Pffffffht, I say. But they're (sort of) right, which is a tough pill to swallow.
Exhibit A - yesterday was sunny and warm, with just a whisper of a breeze. My jonquils are in bloom, which for me is always a certain sign of spring. So I strolled around the yard planning my fantasy garden ("and the blueberries will go there and I'll put tomatoes over there . . ."). And then I remember that spring doesn't come in late February to North Carolina and that those crocuses and daffodils are quite likely to get smacked by another frost.

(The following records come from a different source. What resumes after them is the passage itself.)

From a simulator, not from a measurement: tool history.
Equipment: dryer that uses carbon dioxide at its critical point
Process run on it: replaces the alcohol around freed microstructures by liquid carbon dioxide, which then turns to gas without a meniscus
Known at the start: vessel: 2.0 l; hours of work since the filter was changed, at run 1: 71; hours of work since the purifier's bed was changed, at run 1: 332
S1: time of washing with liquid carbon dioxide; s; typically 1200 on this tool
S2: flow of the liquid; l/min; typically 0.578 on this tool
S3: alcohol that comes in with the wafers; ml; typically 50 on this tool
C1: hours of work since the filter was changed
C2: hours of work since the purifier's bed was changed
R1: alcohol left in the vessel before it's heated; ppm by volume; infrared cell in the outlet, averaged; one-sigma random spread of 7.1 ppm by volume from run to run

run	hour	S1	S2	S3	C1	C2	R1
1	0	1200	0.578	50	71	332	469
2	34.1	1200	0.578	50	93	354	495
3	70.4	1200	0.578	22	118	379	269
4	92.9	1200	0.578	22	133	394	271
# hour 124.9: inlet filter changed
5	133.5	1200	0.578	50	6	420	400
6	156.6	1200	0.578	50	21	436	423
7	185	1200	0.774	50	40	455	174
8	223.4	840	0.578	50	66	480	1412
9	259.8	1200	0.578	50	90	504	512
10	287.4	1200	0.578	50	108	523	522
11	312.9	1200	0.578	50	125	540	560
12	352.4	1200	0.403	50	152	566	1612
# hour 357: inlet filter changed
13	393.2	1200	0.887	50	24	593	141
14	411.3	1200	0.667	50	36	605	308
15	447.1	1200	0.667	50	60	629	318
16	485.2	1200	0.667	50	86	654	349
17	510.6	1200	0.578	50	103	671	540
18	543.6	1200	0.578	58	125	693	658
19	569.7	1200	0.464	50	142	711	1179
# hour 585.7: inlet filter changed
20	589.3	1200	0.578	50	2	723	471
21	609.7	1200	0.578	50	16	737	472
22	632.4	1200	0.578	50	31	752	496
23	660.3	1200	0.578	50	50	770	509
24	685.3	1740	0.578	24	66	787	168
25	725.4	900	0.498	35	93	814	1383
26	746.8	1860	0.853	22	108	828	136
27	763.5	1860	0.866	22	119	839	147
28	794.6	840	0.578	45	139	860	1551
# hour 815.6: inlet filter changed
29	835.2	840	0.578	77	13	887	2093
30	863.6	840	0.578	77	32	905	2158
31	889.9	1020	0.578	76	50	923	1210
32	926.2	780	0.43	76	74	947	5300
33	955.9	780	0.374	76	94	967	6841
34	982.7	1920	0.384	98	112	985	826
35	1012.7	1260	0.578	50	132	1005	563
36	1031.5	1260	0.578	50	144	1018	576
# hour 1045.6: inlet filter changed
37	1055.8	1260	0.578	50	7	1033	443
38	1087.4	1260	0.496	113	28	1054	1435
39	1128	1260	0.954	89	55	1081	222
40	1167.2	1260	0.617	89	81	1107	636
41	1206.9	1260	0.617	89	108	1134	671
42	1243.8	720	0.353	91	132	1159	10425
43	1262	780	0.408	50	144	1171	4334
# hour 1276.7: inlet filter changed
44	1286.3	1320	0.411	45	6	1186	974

Exhibit B - the schedule for the national conference that both FryDaddy and I are scheduled to present at is up and it looks fabulous! The conference is huge, since every other year, the national melds with one of the regional shindigs (and this is one of those years), and the real challenge is deciding which panels to attend, since so many interesting ones are scheduled opposite one another. Then I get dinged by the Nameless Ones who snark that popular culture isn't a "real" academic field and sooner or later, my school will figure that out and cut off the funding faucet.
Exhibit C - my classes are chugging along nicely, with students engaged in actual conversation about the material, whether that material is nonverbal communication (what's that shirt say about you?), science fiction films and the Cold War, or Romeo & Juliet. It's a bit of a struggle to keep up with the grading and keep my energy level up, but there are tangible rewards for putting in the effort. And then I'm hit with the "what about next semester? What are you doing to keep textbook costs down? But everyone needs to use the same one, but we don't want to step on your academic freedom, but, but, but . . . "
Sigh. There are days when I am convinced that Opus was right, but my area is engulfed in a total lack of dandelions at the moment.
Then I remember:
Rebuttal A: Spring will come. So I need to make plans to tear up the ground in about a month and get ready to plant my own garden. Don't worry so much about what others may do with theirs and know that crocuses and daffodils will come back next year anyway.
Rebuttal B: What I do does matter. (Joss Whedon would remind me that, in fact, "If nothing we do matters, then all that matters is what we do," but that's a discussion for another time.) I work hard to research and publish interesting, thought-provoking work, all while teaching a course load that would make a tenured Ivy League prof weep. And if I take the time to listen to the dogs bark (how much have they published, by the way?), I'll get distracted from the work at hand, which simply will not do itself. Go to the conference, present my work, nose around the Alamo, listen to the ideas of others, and come home with new methods, texts, and recharged batteries.
Rebuttal C: My job is to teach and enthusiasm for the subject and for my students is one of the biggest arrows in my quiver. (Or maybe it's a bolt. I like the idea of using a crossbow. Wow - I really do need to get out more!) It's okay to nod and smile and live behind my own eyes sometimes.
There. I feel better now. It's true - no matter what it is, joy or despair, it will pass. So take comfort in that or savor it, whichever is most useful at the time.